Rescue procedures can be modified to help give you the working space needed to carry out a successful operation.
This is a solution to a situation where there is very little working space between the edge of the crevasse and the person who is in self-arrest posi tion to hold the fall. Normally, the anchor and then the Z-pulley would be set up in this space. But now there's not enough room.
The answer is simply to set up the main anchor behind the climber in self-arrest (instead of between the climber and the crevasse). Attach the climbing rope to the main anchor with a friction knot or ascender—but at this point, leave a couple of feet of slack between the main anchor and the climber in self-arrest, so that this climber isn't trapped in the system by tension on the rope.
This is where a temporary anchor comes in. Between the climber and the crevasse, set up a temporary anchor and use a prusik sling to secure the rope to it. This permits the climber to ease off from the self-arrest position, let the temporary anchor take over the weight, and untie from the climbing rope.
Now the rescuers can set up a normal Z-pulley in front of the main anchor. They now have plenty of working space. Once hauling begins, the prusik attached to the temporary anchor can be untied.
Rescuers trying to work in a very narrow area between two crevasses can consider moving the operation. The rescue might proceed better if it is run from the opposite side of either crevasse.
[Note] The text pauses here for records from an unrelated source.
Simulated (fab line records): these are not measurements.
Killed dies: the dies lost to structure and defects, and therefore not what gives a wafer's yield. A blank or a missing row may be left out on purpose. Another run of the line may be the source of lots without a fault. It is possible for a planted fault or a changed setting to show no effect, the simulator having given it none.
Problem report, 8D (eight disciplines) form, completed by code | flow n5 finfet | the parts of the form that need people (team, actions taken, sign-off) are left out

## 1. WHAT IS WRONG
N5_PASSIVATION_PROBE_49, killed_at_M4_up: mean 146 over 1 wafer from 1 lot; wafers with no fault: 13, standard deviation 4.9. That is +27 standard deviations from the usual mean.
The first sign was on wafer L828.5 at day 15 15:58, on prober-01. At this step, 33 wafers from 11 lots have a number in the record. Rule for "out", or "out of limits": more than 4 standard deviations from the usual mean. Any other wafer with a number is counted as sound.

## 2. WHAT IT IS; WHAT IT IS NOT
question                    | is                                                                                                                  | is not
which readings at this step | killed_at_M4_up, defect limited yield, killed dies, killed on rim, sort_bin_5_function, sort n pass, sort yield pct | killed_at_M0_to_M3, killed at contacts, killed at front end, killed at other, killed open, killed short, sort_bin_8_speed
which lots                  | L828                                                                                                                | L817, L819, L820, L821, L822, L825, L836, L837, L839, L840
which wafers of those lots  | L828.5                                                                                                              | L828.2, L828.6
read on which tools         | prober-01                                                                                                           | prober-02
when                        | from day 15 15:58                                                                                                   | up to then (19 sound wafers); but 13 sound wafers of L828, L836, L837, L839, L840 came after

Another option in a tight spot is to change the direction of pull on a Z-pulley system. Hook another pulley to the anchor and run the hauling end of the rope through it. Now the rescuers can pull in a direction more parallel to the crevasses.
Rescues from the uphill side of a crevasse are harder than those from the downhill side. If possible, move the operation to the lower side, where it will be easier for rescuers to haul and for the fallen climber to get over the lip of the crevasse.